Rupert Goodwins' Diary

Wednesday 9/06/2004The fuzzy memories of last night -- stuffed chillis in a Mexican restaurant are probably not best washed down with Isle of Jura malt in Sandy Bell's, if you want a quiet and restful sleep -- gradually fade over breakfast. There then follow some one-on-ones, including an hour nattering with the aforemenched Keith Turnbull.
Written by Rupert Goodwins, Contributor
Wednesday 9/06/2004
The fuzzy memories of last night -- stuffed chillis in a Mexican restaurant are probably not best washed down with Isle of Jura malt in Sandy Bell's, if you want a quiet and restful sleep -- gradually fade over breakfast. There then follow some one-on-ones, including an hour nattering with the aforemenched Keith Turnbull. As usual, things take a little while to warm up. I'm not the most natural of interviewers, and find the artificiality of the situation and the adversarial aspects unnatural and unnerving. But once contact has been made, which in my case is usually easiest with engineering types, we're off. We banter away about quality of service, heterogeneous devices -- Citrix is keen to encourage lots of different ways to do things, he says - and the acquisition of the GotoMyPC mob.

Then it's time to repeat the exercise with the European MD, which is less successful. He's up on the marketing stuff, and I run out of ways to synthesise interest in the matter. The one time I think I've got something interesting, I'm wrong: he too is talking about GotoMyPC and suddenly mentions a new product, GotoMarket. My ears prick up. But no, it's just that catchphrase 'go to market' meaning 'launch something'. (Incidentally, the accursed Accenture win this week's Boloxpeak Prize for "reduced cost of expedition" meaning "cheaper to do".)
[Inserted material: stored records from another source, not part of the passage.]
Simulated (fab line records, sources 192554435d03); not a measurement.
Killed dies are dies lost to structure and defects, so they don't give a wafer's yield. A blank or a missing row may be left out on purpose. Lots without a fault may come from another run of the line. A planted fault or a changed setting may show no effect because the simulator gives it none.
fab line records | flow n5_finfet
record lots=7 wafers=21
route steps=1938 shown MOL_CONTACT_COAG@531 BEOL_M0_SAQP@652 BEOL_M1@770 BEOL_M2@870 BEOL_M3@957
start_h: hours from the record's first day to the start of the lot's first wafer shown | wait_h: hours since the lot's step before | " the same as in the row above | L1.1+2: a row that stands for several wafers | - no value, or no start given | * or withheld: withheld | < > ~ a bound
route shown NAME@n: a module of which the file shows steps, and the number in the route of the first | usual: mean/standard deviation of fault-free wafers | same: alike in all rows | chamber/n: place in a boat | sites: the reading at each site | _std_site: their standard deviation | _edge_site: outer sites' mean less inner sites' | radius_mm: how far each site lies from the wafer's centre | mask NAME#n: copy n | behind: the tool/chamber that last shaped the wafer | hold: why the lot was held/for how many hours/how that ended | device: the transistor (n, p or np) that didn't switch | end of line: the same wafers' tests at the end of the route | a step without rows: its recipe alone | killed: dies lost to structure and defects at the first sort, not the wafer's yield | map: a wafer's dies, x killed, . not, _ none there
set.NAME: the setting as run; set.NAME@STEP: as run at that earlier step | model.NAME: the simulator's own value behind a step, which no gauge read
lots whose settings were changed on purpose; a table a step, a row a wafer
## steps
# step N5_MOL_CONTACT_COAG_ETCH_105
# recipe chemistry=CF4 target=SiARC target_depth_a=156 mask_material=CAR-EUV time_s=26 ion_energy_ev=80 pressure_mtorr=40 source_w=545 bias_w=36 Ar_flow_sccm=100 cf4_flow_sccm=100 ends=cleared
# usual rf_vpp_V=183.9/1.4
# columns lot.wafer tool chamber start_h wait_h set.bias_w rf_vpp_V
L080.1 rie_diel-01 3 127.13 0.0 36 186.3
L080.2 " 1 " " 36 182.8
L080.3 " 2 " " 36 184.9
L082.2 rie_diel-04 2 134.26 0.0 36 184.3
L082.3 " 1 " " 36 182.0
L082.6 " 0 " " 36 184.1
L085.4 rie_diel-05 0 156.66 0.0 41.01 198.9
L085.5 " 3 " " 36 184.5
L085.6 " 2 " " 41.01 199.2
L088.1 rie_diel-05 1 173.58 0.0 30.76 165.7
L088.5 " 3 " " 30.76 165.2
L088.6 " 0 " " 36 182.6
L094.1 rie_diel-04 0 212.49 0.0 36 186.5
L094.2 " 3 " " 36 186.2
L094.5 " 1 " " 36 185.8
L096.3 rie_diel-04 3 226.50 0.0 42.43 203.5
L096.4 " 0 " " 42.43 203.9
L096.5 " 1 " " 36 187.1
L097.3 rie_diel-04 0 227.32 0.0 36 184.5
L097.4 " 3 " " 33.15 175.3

The rest of the day is unremarkable, excepting only that I try to use a T-Mobile hot spot. Fantastically expensive at £5 an hour, I can instead opt for a special, T-Mobile telephone subscriber option where as a sign for how much they value my custom I can buy access and charge it to my mobile phone bill for a mere £6 an hour. After much struggling -- the signal varies between full-on and full-off -- I manage to sign up and enjoy moments of access before a hail of dropped connections finally make me give up. I try and log out -- what little online help I can find seems to indicate that if I don't, I'll be charged for infinite amounts of time, but it's not clear -- but the Log-Out button merely returns a Javascript error. Later, I'm online for longer from somewhere else and try to find out anything that might tell me whether I was logged out, or would log me out properly, but there's nothing online and no phone support. Completely unacceptable, and the experience leaves me determined never to use the darned service again. I may not bother keeping my T-Mobile phone subscription for much longer either.